It should be a no-brainer that every kid deserves a quality education, but imagine living in a school district that has no public school options for kids in certain grades. This is a somewhat common occurrence in some smaller, rural districts, and local officials are generally expected to provide families with—and pay for—viable alternatives. This was precisely the scenario in which school board officials in Croydon, N.H. paid tuition for some students to attend a private Montessori school in nearby Newport. And now the state government has officially sanctioned that arrangement.

The only school in Croydon, a tiny town of fewer than 800 people, is the red-brick, one-room Croydon Village School nicknamed “Little Red” by locals. When students graduated from Little Red, they used to be sent to public schools in Newport. But after a town vote in 2012, the school board launched a school choice program in which the town paid a set tuition amount for each student to attend a school that their family chose—even if that was a private school, like Newport’s Montessori.

Despite the community’s support for the program, the New Hampshire Department of Education declared the school choice program illegal and ordered the district to end it. The school board, where one member’s children attended the Montessori school, refused to comply, and the dispute went to court. But now that Gov. Chris Sununu has signed Senate Bill 8, which explicitly allows school districts to contract with private schools to fill gaps in public school offerings, the legal question is settled. Croydon officials can legally pay for local students to attend the Montessori school or other private options that can provide families with educational opportunities the district cannot.

While SB 8 is a major step forward for students in small towns and rural schools districts, Granite State lawmakers can still do more to allow better, more affordable academic options for all New Hampshire families. Families should be able to send their children to any of a broad variety of schools they determine to offer the best education.

Current state law extends tax credits to businesses that provide students with scholarships to private schools—a program that the Institute for Justice (IJ) successfully defended in court. But the New Hampshire General Court, the state’s legislature, imposes a statutory cap on the average value of scholarships per student and the overall value of tax credits available. Lifting these and other arbitrary restrictions would allow all New Hampshire students to pursue the most promising academic opportunities regardless of family income or zip code.

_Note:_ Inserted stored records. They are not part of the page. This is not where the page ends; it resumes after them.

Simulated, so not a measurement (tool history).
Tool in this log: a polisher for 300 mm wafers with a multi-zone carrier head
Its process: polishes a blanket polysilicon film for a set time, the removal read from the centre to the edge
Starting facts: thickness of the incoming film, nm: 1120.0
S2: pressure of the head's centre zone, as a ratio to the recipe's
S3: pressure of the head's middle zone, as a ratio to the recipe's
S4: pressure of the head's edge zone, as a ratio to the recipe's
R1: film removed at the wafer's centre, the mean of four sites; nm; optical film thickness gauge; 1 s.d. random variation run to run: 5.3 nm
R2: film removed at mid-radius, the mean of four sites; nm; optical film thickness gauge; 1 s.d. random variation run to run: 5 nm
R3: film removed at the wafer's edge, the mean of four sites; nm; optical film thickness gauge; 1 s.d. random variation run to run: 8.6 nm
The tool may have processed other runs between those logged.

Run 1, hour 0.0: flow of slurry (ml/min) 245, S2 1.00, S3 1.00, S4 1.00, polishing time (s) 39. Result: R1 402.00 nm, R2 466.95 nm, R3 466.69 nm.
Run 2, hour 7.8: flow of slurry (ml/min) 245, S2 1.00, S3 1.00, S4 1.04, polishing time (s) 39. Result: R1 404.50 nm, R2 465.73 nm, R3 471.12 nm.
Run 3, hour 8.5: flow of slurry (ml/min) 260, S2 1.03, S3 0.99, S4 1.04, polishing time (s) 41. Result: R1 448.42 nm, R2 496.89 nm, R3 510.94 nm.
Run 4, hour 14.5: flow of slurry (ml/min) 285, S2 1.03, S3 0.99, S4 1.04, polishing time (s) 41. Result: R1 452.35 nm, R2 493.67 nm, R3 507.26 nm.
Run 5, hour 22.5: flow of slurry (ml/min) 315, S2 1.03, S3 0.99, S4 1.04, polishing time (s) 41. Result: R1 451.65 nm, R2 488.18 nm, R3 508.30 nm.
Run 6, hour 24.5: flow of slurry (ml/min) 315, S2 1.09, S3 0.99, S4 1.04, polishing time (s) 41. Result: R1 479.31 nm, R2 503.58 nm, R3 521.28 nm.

A more comprehensive approach to school choice reform would also free smaller, more rural districts like Croydon from the need to contract with other schools, public or private, or discriminate against potentially cheaper schools that may have religious affiliations.

IJ has worked for decades to promote school choice across the country. In dozens of lawsuits, IJ has protected school choice programs in Arizona, Georgia, Illinois, Indiana, Nevada, North Carolina, Ohio, Wisconsin and elsewhere. IJ attorneys are also currently defending school choice from Florida to Montana, including a recent victory at the U.S. Supreme Court in a case about a private-public scholarship program for students in Colorado.